Rory McIlroy was hitting 40-yard drives at age two. Michelle Wie learned to play golf at age 4. At age 3, Phil Mickelson told people he was running away from home to the golf course. Lydia Ko started golfing with her mom when she was 5. And Jordan Spieth started playing with “Little Tikes” plastic golf clubs at just 18 months old.
When it comes to learning golf, physical ability, interest, and comfort tend to be more relevant benchmarks than age. Even the best professional golfers started at various ages and in a variety of ways. So, if you're asking yourself what age your child should start playing, the answer varies.
As Soon As They're Comfortable
“The truth is, they can start as soon as they're comfortable swinging a club,” says Grant Shafranski, PGA director of instruction for juniors at North Oaks Golf Club.
Shafranski says kids can start "golfing" at any age. They can even tag along to the course as soon as they're interested and have the required motor skills, which can be as young as 3–4.
"It is never too young to encourage juniors to play this great game," he says. "Plastic clubs and wiffle balls around the house or little tiny light-weight golf clubs help a youngster with performance. But, there is no harm in having them swing any club at a golf ball.”
That doesn’t mean every potential young golfer is the same. Kids have different skills, abilities, and interest levels in the game so it’s important to know the threshold of your child in those areas.
“In terms of starting age, every child is different,” Shafranski says. “At age 3–5, my boys had great hand-eye coordination but didn't have very good focus. They learned a lot about our great sport at home by hitting plastic balls in the backyard. It was a little too dangerous and oftentimes stressful for me to introduce them to the game at the golf course. So, they had to wait a while for the green grass experience.”

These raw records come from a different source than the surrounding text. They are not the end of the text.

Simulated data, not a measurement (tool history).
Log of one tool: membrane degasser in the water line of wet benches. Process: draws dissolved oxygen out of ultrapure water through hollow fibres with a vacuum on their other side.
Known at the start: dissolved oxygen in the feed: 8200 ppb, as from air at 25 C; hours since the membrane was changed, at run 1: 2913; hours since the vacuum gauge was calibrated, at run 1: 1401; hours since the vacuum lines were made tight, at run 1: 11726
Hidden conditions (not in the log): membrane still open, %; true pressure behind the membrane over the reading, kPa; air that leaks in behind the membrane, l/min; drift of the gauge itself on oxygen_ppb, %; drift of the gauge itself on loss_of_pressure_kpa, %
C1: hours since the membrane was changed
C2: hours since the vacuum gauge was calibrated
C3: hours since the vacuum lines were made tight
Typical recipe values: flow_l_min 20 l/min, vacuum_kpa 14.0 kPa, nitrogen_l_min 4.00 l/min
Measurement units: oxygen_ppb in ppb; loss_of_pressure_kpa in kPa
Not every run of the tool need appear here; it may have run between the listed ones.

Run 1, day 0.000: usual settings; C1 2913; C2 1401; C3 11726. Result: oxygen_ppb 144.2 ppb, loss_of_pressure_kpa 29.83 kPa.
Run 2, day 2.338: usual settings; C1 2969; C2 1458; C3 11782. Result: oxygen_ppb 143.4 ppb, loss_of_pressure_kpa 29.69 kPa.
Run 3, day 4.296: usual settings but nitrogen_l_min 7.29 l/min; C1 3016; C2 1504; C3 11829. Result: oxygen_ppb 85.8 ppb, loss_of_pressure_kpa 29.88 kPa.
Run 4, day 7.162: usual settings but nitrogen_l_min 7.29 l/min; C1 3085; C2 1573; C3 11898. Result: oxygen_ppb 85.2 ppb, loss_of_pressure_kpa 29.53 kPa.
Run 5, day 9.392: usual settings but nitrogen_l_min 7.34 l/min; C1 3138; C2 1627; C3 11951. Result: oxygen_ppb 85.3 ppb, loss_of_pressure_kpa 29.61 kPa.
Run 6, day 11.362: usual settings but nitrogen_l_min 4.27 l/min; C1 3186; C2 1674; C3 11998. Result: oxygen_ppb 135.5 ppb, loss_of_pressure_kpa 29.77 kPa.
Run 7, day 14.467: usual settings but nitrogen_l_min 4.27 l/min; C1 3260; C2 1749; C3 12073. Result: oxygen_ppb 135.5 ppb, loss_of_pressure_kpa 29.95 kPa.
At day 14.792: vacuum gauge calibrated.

On the other hand, some kids take to the game like a duck (hook) to water. You may never know if your child is ready until you put a club in their hand.
“As an instructor, I have seen 3 and 4-year-olds that can take instruction better than some 30-year-olds!” Shafranski says. “Their experience and transition to real clubs and the golf course will move along much more quickly.”
Despite the answer being open-ended in terms of starting your child out at home, some golf courses and clubs may have a minimum age requirement for their programs.
At North Oaks, we recommend children should be 6 years old to join our junior camps and leagues. “The reason is that 6-year-olds can generally process instructions, will be able to stay safe in a group setting, and are physically mature enough to have some success," Shafranski says.
Similar to anything you teach your children at a young age, the more fun they have doing it, the more likely they are to stick with it. So when the time comes, find proper equipment that is not too heavy for your little one. Making it fun and encouraging early on could make it fun for a lifetime.
Creative Ways to Get Your Kids Started Early
Your kids aren't training for the Masters just yet, so remember to keep the learning experience lighthearted and fun. While golf isn't exactly the easiest pastime to pick up at any age,here are 4 creative ways to get your kids started early.
- Foster hand-eye coordination by introducing other sports. Sports like baseball, basketball, tennis, and volleyball are great places to start when looking for other sports to help improve hand-eye coordination for your kids.
- Introduce plastic clubs and balls at a young age. Whether they're playing in the house or backyard, plastic clubs and balls is a way to familiarize your child with golf equipment. This can be soon after they learn to walk.
- Go mini golfing. Kids of all ages enjoy playing mini golf. It's a low stakes (and low cost!) environment that is not only fun, but helps teach kids some great golf fundamentals, too.
- Bring them along to the range or practice green if they show curiosity. There are many fun family games that you can play on the course to get them started! Remember, this experience is for them, not you. Practice your game at a separate time so you can focus all your energy on your youngster.
- Play golf video games or watch golf on TV. It may seem backwards to step away from the green and head to the couch, but half of the journey to getting your children into the sport is monitoring their interest and increasing exposure without overdoing it.
Let Your Kids Blaze the Trail
Knowing how to get your children started with golf is helpful but knowing what won’t work in the process is just as important. Getting overly technical or obsessive over the sport could be detrimental to their growth as a golfer. It’s all about the experience for them when they’re young so be sure to guide with a gentle hand rather than push.
Figuring out what age to get your children into golf can vary, so take it one step at a time, keep it fun, and let your little one lead the way!